Despite the snow & cupid competition, we had some not-so-lonely hearts show up yesterday to continue learning and honing their soldering skills. This was our 2nd soldering session, during the first one the kids learned first by soldering wires together and then went on the kits. A little simpler kit with color changing/blinking lights was used this time for those that missed the first meeting or were quick to finish.
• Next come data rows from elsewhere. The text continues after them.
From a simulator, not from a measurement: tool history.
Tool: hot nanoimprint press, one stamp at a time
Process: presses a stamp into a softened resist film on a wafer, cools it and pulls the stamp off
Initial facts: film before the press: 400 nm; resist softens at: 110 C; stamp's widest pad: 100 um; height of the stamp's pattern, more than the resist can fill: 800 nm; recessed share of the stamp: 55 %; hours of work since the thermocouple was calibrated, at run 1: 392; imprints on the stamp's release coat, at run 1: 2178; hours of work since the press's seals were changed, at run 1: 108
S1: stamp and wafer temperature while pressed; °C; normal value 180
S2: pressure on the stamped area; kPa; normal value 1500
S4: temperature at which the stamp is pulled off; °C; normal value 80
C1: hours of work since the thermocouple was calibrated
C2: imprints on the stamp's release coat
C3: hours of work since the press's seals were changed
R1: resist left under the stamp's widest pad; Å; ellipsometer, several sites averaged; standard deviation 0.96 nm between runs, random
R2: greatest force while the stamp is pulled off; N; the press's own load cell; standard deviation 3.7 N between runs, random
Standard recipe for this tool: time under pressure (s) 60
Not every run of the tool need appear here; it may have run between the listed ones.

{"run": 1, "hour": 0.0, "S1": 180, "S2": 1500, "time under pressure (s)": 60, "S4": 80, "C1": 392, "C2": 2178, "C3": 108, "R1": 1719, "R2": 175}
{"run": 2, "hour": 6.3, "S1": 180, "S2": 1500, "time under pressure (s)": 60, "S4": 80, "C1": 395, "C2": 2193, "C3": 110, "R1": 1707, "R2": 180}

The LED chaser kit (Velleman MK173 rev2) was a medium difficulty build; in retrospect something easier for first timers would be better. But the coolness factor is very high, you can see it in this video link to Connor’s just after he finished. The socket helps protect the IC from overheating, but 44 solder joints is a lot to do. Solder pads are close together on both kits, not unusual, which offered opportunities for many kids to learn unsoldering techniques (some more than others). Glad we had a couple of solder suckers to clean up the bridging and over ambitious solderers! We also had one solder pad on one of the boards come loose but hard to tell if that was a circuit board problem or not.
The color changing LEDs kit (Lux Spectralis 2) was definitely simpler with 24 solder points, but was bought on clearance so now hard to find. It has 38 modes of color/flashing to choose from and could be easily finished under an hour or less. The IC (ATtiny13a, no socket included) held up well to overheating, least from our experience. One kit was short a few parts, something we’ll plan for next time.
We’ll be doing more learning to solder classes, this is a skill that generated an lot of interest from both young and old. Our next meeting will be using App Inventor again, part of our series building up to Arduinos and other microcontrollers.
Our first ‘learning to solder’ session last Sunday drew quite a crowd. With 20 kids showing up and quite a few parents there too, we packed the FYCDP house on Crown Street. George Edenfield, who’s involved in Putnam County Auxiliary Communications and an active amateur radio operator, helped lead the session. Many of the kids brought their own soldering irons or borrowed one from a parent, but only a few had ever soldered before.
After going through the basics and soldering safety, George had everyone solder two wires together so they could learn how to handle a soldering iron and learn how to recognize a good soldering joint. We then moved on to a small kit that creates a ‘chaser’ effect in 6 LEDs. The kids picked it up pretty quickly, although most needed someone to help them with the first soldering joint on the small circuit board. A few even got to learn how to use a solder sucker (desoldering tool) when they got a little carried away putting solder on the copper pads on the circuit board. Desoldering techniques, a possiblebackup topic if there was extra time, will be covered at a future meeting.
Although the kits didn’t get completed due to time and everyone helping each other, everyone kept saying how much they liked it and wanted to do more. So we’ll continue working on those that didn’t get it completed at our next meeting, February 14th, and for those that did or missed the Jan 31rst meeting we’ll have another simpler, quicker soldering project. It was so popular we ran out of the chaser kits.